The rally was staged in front of a large red barn with an old-style windmill. A fiddle band entertained the outdoor crowd.
Mr. Romney and his wife, Ann, talked about their youth in Bloomfield Hills in trying to encourage a GOP turnout that would turn the state Republican for the first time in two decades.
His voice showing the strain of frequent speaking, Mr. Romney riffed on a sign he said he saw waved in front of his bus as it approached the rally site. The sign said "four more years," presumably owned by a member of an anti-Romney group whose chanting could be heard down the road from the rally.
"I almost felt like stopping and saying, 'you want for more years of 8 per cent unemployment? You want four more years of record numbers of foreclosures and declining home values? You want four more years of trillion-dollar deficits to pass on to your kids? You want four more years of small business finding it hard to hire people," he said, to responses of "no" from the crowd.
"I don't want four more years of what we have, do you? I want to get America on an entirely different track."
Mr. Romney and Congressman Ryan (R., Wis.), in their short speeches, evoked the Founding Fathers and visions of a humming economy and a strong national defense.
"We face extraordinary challenges in government where year after year after year politicians have been spending massively more than they've taken in," Mr. Romney said. "It's time to have a President who believes in uniting the American people, not dividing the American people."
One supporter, Teri Palen, 56, of nearby Northville, Mich., said she felt Mr. Romney would offer "positive change," and said the election of Republican Rick Snyder as governor in 2010 and the economic improvement in the state has convinced her Michigan would support the Romney-Ryan ticket.
"From what I see and the people that I talk to, Obama never lived up to any of his promises and that's what they were going on three and a half years ago," said Ms. Palen, a self-employed marketer.

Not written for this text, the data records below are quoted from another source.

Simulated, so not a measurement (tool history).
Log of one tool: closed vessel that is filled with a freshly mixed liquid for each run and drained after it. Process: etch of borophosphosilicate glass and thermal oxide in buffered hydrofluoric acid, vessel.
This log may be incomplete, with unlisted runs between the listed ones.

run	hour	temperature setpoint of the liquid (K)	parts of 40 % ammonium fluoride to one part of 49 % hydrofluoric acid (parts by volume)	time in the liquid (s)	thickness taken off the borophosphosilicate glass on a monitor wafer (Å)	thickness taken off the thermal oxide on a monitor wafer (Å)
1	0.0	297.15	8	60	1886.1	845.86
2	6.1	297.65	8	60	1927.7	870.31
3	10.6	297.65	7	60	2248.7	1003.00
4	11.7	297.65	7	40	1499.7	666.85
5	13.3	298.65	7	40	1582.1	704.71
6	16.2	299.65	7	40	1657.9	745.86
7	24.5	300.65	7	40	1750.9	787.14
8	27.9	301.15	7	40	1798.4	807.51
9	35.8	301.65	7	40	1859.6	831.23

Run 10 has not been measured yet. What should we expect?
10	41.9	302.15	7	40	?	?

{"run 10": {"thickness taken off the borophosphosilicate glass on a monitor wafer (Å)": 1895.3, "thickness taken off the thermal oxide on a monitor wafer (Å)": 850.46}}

An average of opinion polls by the online publication RealClearPolitics.com showed President Obama in Michigan with a lead of 3.8 points, 47.4 percent to 43.6 percent.
During warm-up remarks, speakers exhorted the crowd to work to win Michigan's 16 electoral votes for Mr. Romney and Mr. Ryan.
"It's been 20 years since we voted for a Republican President. This is the year we deliver Michigan," Senate Majority Leader Randy Richardville (R., Monroe) said, after reciting a long list of state offices that are held by Republicans, including the governor's office and the Legislature.
George H.W. Bush in 1988 was the last Republican who won a majority of Michigan's electoral votes.
"Oakland County is the pathway to the presidency and success in the state of Michigan," Michigan Attorney General Bill Schuette said prior to the candidates taking the stage.
Mr. Romney and Mr. Ryan were making stops in Michigan and Ohio before Monday when the long primary season officially comes to an end with the Republican National Convention in Tampa.
On Saturday, the Republican duo, who dub themselves "America's Comeback Team," are set to make their first appearance together in Ohio at a rally in Powell, Delaware County, starting about 9 a.m.
Republican National Committee officials have decided to speed up the roll call of the states. The early roll call allows Mr. Romney to claim the GOP nomination earlier than has been done at previous conventions.